Chris M wrote:
So the benefits of pals/gals are not so much
integration or a high degree of, but rather
modification? You wouldn't want to, for instance,
attempt a *reproduction* (of say a unobtainium piece
of silicon) by using a bunch of galpals instead of an
FPGA?
The main thing they're good for is squashing a few TTL chips worth of address
decoding into a single chip. CPLDs are good for adding simple peripheral
interfaces (e.g. I2C, SPI, IDE) to a microprocessor design. FPGAs are good for
taking a board full of really fast logic and squashing the whole thing into a
single chip. Admittedly a single chip that needs a beastly amount of power and
a heatsink similar to those used on the old Pentiums, but a single chip
nontheless.
How much does the typical programmer cost? Are they
*easy enough* to build?
Very easy.
<http://www.philpem.me.uk/elec/galblast/>
Two 7407 buffers, a 74HC573 latch, a few passives and an MC34063-based switch
mode voltage converter. The three-diode 3.3V "regulator" is dire and should be
replaced with a proper LDO, which isn't difficult - +VE to where D2's anode
would go, Vout to where D4's cathode would go, remove R25 and the ground point
is the ground-facing side of R25. I'd also be sorely tempted to replace Q2
with an N-channel enhancement-mode MOSFET (no voltage drop!), but that's
entirely optional.
As presented, though, the design works fine. Just you might have to substitute
some parts (especially the transistors) based on local availability. Just
about any jellybean medium-power PNP transistor will do for Q2, and Q1 can be
swapped for just about any NPN transistor (e.g. BC557, 2N3904) as it's used
solely as an inverter for the LATCH signal.

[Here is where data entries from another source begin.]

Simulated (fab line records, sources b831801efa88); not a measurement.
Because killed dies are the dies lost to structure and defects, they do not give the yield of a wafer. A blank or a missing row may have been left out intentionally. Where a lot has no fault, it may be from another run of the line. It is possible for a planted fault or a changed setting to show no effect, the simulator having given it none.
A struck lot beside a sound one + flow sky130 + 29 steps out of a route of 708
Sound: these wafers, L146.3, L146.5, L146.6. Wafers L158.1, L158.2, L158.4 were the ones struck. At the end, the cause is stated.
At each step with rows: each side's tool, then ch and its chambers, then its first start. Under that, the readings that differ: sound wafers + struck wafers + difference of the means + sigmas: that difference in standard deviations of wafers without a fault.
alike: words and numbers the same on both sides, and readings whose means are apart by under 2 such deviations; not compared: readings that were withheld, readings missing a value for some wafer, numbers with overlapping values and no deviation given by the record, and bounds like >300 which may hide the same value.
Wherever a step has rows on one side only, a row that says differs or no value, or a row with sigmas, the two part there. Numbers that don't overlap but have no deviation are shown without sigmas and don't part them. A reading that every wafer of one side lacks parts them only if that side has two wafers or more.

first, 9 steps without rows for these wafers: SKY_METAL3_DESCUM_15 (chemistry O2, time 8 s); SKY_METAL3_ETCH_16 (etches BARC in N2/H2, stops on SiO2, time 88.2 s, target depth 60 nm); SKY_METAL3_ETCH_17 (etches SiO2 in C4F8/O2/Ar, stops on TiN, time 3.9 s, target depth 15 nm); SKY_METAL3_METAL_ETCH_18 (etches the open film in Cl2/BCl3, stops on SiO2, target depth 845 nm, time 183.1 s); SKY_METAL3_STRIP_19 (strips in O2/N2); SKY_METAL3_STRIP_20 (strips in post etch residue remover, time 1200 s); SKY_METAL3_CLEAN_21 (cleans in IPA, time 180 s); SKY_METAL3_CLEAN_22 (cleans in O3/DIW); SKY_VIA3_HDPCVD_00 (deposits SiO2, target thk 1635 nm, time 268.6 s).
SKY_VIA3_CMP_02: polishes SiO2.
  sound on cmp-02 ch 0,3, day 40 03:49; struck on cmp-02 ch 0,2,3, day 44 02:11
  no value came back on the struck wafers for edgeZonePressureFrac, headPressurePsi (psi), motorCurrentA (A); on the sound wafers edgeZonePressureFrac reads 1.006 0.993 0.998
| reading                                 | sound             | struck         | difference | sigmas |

The GALBlast software itself is a bit nasty, and only supports 8.3 filenames
(despite being a 32-bit application), but it gets the job done. You'll need to
install UserPort if you're running Win2K, XP or 2003, otherwise you'll get a
"Privileged Instruction" fatal error from Windows, due to the OUT and IN (port
I/O) instructions being limited to ring-0 (kernel mode) on the NT-based OSes.
Userport allows port I/O, but also allows you to specify allowed port ranges
(e.g. just the parallel ports) while blocking everything else.